On Sun, 16 Jan 2011, Graeme Geldenhuys wrote:

On Sun, 2011-01-16 at 07:29 +0100, Martin Schreiber wrote:
The separation of code and user interface definitions has advantages.

Huh? The code describing the UI is just that UI code. My businsess
objects and businesses rules are not located in Form units either. One
of Borlands bad design ideas with RAD - as far as I'm concerned.
Embedded business logic inside form units - something Delphi and Lazarus
IDE's promote.

Graeme probably will encounter the limitations of his approach when he tries
to implement more sophisticated RAD possibilities into fpGUI. Visual form
inheritance and submodules (TFrame) come to mind for example.

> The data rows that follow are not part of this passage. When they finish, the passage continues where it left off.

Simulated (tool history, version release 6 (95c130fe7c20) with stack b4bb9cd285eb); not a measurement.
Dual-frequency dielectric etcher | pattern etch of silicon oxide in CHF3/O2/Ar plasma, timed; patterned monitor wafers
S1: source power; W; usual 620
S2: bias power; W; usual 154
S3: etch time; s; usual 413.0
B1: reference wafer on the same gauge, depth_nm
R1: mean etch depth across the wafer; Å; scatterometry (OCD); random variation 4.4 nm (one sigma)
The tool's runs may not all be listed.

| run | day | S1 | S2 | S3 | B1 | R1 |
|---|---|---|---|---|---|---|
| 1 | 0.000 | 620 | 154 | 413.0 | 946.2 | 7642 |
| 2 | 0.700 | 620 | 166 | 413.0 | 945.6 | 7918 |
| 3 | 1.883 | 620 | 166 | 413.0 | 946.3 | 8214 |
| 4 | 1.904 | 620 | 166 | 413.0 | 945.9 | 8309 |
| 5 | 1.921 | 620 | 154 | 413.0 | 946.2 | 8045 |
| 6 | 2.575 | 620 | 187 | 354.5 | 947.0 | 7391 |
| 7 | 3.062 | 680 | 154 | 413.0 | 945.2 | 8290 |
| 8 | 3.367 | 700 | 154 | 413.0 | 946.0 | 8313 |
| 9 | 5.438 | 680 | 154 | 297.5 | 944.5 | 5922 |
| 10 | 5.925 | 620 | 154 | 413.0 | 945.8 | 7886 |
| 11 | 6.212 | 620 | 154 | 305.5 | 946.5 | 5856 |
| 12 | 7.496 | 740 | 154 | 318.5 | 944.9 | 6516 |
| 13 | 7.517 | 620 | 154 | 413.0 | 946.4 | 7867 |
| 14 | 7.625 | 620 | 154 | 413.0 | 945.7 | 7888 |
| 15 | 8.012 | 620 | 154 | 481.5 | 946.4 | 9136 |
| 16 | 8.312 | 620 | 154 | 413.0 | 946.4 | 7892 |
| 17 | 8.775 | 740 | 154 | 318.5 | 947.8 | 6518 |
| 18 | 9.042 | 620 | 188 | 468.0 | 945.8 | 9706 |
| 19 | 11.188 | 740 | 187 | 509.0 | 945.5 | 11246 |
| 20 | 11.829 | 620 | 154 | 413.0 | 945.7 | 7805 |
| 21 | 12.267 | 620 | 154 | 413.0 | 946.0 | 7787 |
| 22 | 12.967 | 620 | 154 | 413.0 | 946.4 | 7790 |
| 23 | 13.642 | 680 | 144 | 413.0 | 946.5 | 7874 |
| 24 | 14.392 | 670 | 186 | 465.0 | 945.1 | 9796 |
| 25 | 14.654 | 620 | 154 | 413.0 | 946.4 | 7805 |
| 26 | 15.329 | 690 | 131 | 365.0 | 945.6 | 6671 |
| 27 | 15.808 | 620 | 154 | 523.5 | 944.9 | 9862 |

I already support the "frame" idea without problems. I can even have
multiple forms in a single unit - something neither Delphi, Lazarus or
MSEide can do.

This is not inherent to using resources, that is simply a design decision.
Keep it simple is a good thing.

What makes resources a good idea is
- Easy Visual Form Inheritance.
- Translation.
- Memory use.

When translating, you typically not only translate strings, but also shift controls (texts in dutch tend to be longer than their english equivalents). When using resources, this is done in 1 go, and you overload the original resource with the new one.

The code to construct the form is always in memory as soon as the binary is loaded. Resources are left on disk till you explicitly need them. They can even be in a DLL that is loaded on the go (as done for translations). You cannot do this with "code constructed" forms. (maybe it could be done with packages).

All design decisions have their reasons.

Michael.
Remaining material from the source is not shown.